I suspect I am having a wee (or not so wee) mid-life crisis1.
Whinging follows (you may want to turn away now):
I have very recently realised that, aside from my totally rocking relationship with Don and my rather marvellous kiddies, I have little to no life outside of work. Work is mostly what I think about and work is mostly what I talk about and, quite frankly, this really sucks. It is not like I have a very high-powered, interesting or fascinating job or even a job that I like overly much.
I am sure that I used to have interests and hobbies and topics of conversation that were not work-related and I am also sure that once upon a time I also had several friends that were not from work. I don’t know quite what has happened to get me into my current state, but I dearly want it to stop. This weekend have been making efforts to do so (because I am utterly sick of talking about it and myself for talking about it, so I can only imagine how poor Don and dfkan feel!) and actually it has been quite lovely and much more relaxing – although it definitely initially required a significant amount of effort to focus my attention elsewhere, and it is the weekend, so I am not actually exposed to the workplace (mileage may vary tomorrow).
I desperately want to be one of those people who walk out the door and don’t think (or talk/rant/brood) about a single godsdamn work-related topic until I walk in the door the next working day. I envy them rather a lot.
So I think the idea is to fill my life up with … things. Except that when I attempt to remember the things I enjoy, I come up blank.
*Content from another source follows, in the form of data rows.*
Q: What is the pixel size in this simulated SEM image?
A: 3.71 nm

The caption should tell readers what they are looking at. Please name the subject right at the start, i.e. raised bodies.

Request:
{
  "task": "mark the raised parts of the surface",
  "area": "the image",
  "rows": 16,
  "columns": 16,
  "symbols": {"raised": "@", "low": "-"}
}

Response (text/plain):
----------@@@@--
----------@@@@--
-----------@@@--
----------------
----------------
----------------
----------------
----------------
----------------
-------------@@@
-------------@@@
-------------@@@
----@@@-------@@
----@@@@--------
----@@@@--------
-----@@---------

And then there is the whole: my babies are growing up and I feel a bit lost, I have been a mother for longer than I haven’t and so I really don’t know what it is like to have, well, free time, to do things or what it is like to spend time on my own or to develop interests of my own.
I suspect I need to indulge in some serious navel-gazing in the weeks to come. I totally need to get on the 43 things train (following in the footsteps of the lovely Jane), once I actually work out what the things are.